By Stacy Brown | PA Independent
HARRISBURG — A prison inmate costs Pennsylvania taxpayers about $35,000 a year, or roughly $14,000 more than the annual cost to attend Penn State University with room and board.
And, with Gov. Tom Corbett's proposed flat-level funding of $1.8 billion for the state Department of Corrections, or DOC, officials are seeking ways to be more frugal and efficient, which could mean earlier releases for some inmates. This comes at a time when inmates sent to out-of-state prisons are returning this year to Pennsylvania.
DOC Secretary John Wetzel is expected to appear before the state Senate Appropriations Committee on Monday to discuss Corbett's proposal and the department's plan to run prisons more efficiently."We're not just going to release inmates.
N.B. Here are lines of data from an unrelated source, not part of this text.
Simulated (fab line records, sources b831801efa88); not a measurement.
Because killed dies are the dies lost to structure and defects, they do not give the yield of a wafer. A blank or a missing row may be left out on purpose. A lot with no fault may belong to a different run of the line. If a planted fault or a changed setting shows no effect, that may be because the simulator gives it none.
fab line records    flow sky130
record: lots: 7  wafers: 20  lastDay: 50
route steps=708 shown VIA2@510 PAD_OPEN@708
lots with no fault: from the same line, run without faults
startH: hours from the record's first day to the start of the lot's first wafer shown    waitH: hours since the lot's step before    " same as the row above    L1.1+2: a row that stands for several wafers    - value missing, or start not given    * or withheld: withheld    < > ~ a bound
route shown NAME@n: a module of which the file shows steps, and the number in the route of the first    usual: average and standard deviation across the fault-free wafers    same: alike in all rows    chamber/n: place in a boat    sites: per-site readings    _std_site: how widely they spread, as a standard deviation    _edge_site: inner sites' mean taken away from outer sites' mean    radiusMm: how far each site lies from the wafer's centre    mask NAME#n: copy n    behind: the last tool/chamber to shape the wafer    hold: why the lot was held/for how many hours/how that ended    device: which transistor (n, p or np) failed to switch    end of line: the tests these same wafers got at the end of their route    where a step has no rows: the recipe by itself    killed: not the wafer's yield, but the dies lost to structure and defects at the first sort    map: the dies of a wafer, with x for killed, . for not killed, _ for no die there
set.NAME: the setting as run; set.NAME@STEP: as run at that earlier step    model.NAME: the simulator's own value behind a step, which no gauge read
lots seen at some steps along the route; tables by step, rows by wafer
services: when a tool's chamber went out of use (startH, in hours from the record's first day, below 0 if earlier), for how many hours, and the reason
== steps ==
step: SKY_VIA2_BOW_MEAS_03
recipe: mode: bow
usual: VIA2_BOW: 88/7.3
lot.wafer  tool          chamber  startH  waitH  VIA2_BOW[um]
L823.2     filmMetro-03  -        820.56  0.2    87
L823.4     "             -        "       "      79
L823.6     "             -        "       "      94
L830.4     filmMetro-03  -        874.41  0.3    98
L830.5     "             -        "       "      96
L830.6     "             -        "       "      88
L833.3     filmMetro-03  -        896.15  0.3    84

We have people who are ready to be paroled but aren’t released in a timely manner, because the system is inefficient, and that’s a waste of money," said department spokeswoman Sue Bensinger. "We just want to make the process smoother. We are not lowering the bar or changing our policy."
Bensinger said that while violent inmates will remain in custody, nonviolent inmates eligible for parole would be better served in community-based programs, such as drug and alcohol treatment facilities.
While those who have committed crimes such as murder, arson and aggravated assault are considered violent inmates, prisoners incarcerated for drug offenses, theft and white-collar crimes are viewed as nonviolent.
Still, the department must achieve better efficiency as about a third of the cases that come up for parole each day cannot be heard in a timely manner because of a lack of staff, Bensinger said.
Also, if the inmate is granted parole, the current time to process that new status is 101 days, she said.
"That is inefficient," Bensinger said. This inefficiency costs the taxpayer an extra $94.90 each day per inmate, according to the department.
The state currently houses 51,400 inmates, according to the DOC.
State funding to the department represents a 7.4 percent of Corbett's $28 billion budget, including $60 million in annual overtime costs.
Meanwhile, the prisoners sent to Michigan returned last year and those in Virginia are slated to be returned next month, according to the DOC. The decision to transfer inmates to these out-of-state prisons was made in 2010.
The 1,111 inmates sent to Michigan and the 1,010 sent to Virginia were at a cost of $62 per day, or $22,630 per year, a savings of about two-thirds the cost of keeping them here. Currently, it costs $94.90 per day for each inmate to be housed in Pennsylvania, according to the DOC.
Corbett recalled the inmates, because Pennsylvania decided to pay less money to counties in the commonwealth to house nonviolent state prisoners.
County facilities statewide, including Cambria, Beaver, Armstrong and Indiana, have been paid between $47 and $60 per day, per inmate, according to the Pittsburgh Post-Gazette.
Since it started accepting the nonviolent prisoners, Indiana County has earned an extra $1 million per year, said Indiana County Jail Warden Carol Hummel.
"It offsets my budget and goes in to the general fund," she said. "That's the advantage to the county."
Cambria also has earned an additional $1 million per year, while Armstrong took in $321,000 and Beaver raked in $328,000, according to independent calculations based on the number of inmates and the cost.
The state benefits, the warden continued, because it has its prisoners housed somewhere safe and at a lower cost. The inmates can even get some of the programming they need to be able to make parole. "It's been a win-win-win," Hummel said.
Monday's hearing is scheduled for 1 p.m. in the North Office Building of the state Capitol.